12 January 2007 - International Space Station Status Report #07-02. After a three-day holiday to celebrate the Russian Orthodox Christmas, astronauts on the International Space Station spent the week packing trash into the ISS Progress 22 cargo craft and unpacking items delivered by ISS Progress 23 as they prepared for the arrival of new supplies.

Packed with discarded items no longer needed on the outpost, Progress 22 will undock from the station’s Pirs Docking Compartment next Tuesday at 5:28 p.m. CST. Its engines will be fired three hours later to send it back into the atmosphere, where it will burn up.

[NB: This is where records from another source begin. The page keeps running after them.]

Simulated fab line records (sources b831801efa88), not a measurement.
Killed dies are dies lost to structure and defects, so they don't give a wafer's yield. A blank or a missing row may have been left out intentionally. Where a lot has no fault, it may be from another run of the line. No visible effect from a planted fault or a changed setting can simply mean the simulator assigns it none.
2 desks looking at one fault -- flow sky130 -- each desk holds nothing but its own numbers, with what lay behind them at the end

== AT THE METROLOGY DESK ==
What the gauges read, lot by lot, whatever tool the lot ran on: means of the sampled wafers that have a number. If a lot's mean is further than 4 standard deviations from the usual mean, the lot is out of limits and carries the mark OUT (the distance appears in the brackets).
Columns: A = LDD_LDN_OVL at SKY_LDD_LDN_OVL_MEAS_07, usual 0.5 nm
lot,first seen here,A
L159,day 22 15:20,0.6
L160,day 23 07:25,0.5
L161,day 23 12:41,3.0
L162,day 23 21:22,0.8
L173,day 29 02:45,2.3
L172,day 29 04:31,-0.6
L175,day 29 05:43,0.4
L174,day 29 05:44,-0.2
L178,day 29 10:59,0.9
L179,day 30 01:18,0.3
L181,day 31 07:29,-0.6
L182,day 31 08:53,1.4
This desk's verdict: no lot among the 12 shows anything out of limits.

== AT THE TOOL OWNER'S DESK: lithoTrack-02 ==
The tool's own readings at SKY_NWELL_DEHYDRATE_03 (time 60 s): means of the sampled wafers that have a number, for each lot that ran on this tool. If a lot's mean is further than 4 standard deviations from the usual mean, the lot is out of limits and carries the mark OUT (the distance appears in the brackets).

The station crew, Commander Michael Lopez-Alegria and Flight Engineers Mikhail Tyurin and Suni Williams, geared up for the docking of ISS Progress 24 at Pirs, which is slated for Friday, Jan. 19 at 9 p.m. CST. Progress 24 will launch on Wednesday, Jan. 17, from the Baikonur Cosmodrome in Kazakhstan at 8:12 p.m. CST.

The new Russian cargo ship will bring about 2.5 tons of food, fuel, oxygen and supplies to the complex, including clothing and spacewalk hardware for the next resident crew that will arrive at the station in April.

In preparation for the undocking of Progress 22, Tyurin disassembled and removed the docking mechanism in the hatchway between the cargo craft and the docking compartment. The mechanism will be returned to Earth on Space Shuttle Atlantis' mission to the complex in March.

During the week, the crew worked for several hours in the Zvezda Service Module on a major systems replacement task, trained on the Robotics Onboard Trainer and relocated it to a new rack in the Destiny lab. They also repaired and tested a Russian exercise machine.

Tyurin also performed maintenance on a Russian ergometer and removed the volatile organic analyzer from the Crew Health Care Systems rack to prepare it for routine maintenance. The analyzer is used to identify and quantify a targeted list of organic compounds in the station atmosphere. Tyurin also spent time on two Russian experiments, one that studies locomotor system disorders in weightlessness and one that studies the effect of spaceflight on the growth and development of plants.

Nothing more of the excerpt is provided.